EU foreign affairs chief Catherine Ashton was in the Arctic region on Wednesday for high level talks with Norwegian leaders.

It is her first official visit to a region which has rapidly grown in importance to the EU and rest of the world in recent times, not least due to its oil and gas reserves.

Developments in the Arctic are of even more strategic, economic and environmental interest for the EU now than when the commission's first communication on the region was issued in 2008.

The visit by Ashton, high representative for foreign affairs and security policy, will feed in to preparation of a follow-up document, due to be adopted this spring.

She is expected to reaffirm the EU's interest in the arctic region and discuss the EU's application for permanent observer status in the Arctic Council, the body that represents six Arctic states and is due to set up a permanent secretariat at Tromso in northern Norway next year.

Ahead of her visit, Ashton, who is also a vice-president of the commission, said, "The EU already makes a valuable financial and political contribution to arctic cooperation through research and working with our neighbours on transport, energy, maritime safety and environmental issues.

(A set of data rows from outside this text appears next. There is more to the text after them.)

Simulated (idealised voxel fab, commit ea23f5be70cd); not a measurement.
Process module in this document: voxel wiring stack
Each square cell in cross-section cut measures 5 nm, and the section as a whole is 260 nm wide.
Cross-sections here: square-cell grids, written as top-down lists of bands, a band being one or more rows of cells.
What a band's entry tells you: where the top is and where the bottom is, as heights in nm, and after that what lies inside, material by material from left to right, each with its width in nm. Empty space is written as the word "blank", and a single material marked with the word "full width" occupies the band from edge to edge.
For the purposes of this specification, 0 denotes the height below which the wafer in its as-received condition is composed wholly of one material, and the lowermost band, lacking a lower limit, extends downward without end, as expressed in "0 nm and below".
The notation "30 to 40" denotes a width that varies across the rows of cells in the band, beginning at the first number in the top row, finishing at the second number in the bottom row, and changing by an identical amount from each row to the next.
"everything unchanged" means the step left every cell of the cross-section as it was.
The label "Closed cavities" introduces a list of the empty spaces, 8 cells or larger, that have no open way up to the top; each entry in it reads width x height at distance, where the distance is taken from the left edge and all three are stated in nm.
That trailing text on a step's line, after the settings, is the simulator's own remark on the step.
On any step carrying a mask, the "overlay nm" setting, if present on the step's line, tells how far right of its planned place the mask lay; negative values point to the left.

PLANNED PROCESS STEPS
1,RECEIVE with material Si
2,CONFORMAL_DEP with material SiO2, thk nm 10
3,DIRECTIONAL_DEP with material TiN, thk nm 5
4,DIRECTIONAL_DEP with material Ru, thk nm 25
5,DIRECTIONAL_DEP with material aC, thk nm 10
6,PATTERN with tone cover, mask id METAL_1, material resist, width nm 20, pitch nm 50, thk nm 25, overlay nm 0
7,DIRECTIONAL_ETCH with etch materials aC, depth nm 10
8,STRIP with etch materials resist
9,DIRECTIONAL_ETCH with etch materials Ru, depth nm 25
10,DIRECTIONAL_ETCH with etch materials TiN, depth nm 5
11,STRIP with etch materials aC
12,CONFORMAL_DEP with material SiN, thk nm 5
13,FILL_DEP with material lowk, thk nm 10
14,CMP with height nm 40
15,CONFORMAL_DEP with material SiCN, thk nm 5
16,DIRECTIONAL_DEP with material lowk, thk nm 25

"In developing our EU policy towards the arctic, we want to listen to and learn from those who know the region best. I am convinced the EU can play an even more positive role in the future. We want to do all we can to contribute to productive cooperation in the region."

On Tuesday, the high representative was in Finland and met the Finnish president Sauli Niinistö, prime minister Jyrki Katainen, foreign minister Erkki Tuomioja and development minister Heidi Hautala, a former MEP.

She also met with the president of the Sámi parliament, Klemetti Näkkäläjärvi and addressed a seminar at the Arctic Centre of the University of Lapland.

On Wednesday, Ashton will visit the LKAB mine in Kiruna, Sweden, together with Swedish foreign minister Carl Bildt, whose country is the current chair of the Arctic Council.

She is also due to visit the Esrange Satellite Station, before flying to Svalbard in Norway to visit the University Centre together with Norwegian foreign minister, Jonas Gahr Störe.

On Thursday, Ashton will visit the Kongsvegen glacier and weather station and will be the keynote speaker at the annual national conference on Europe in Oslo.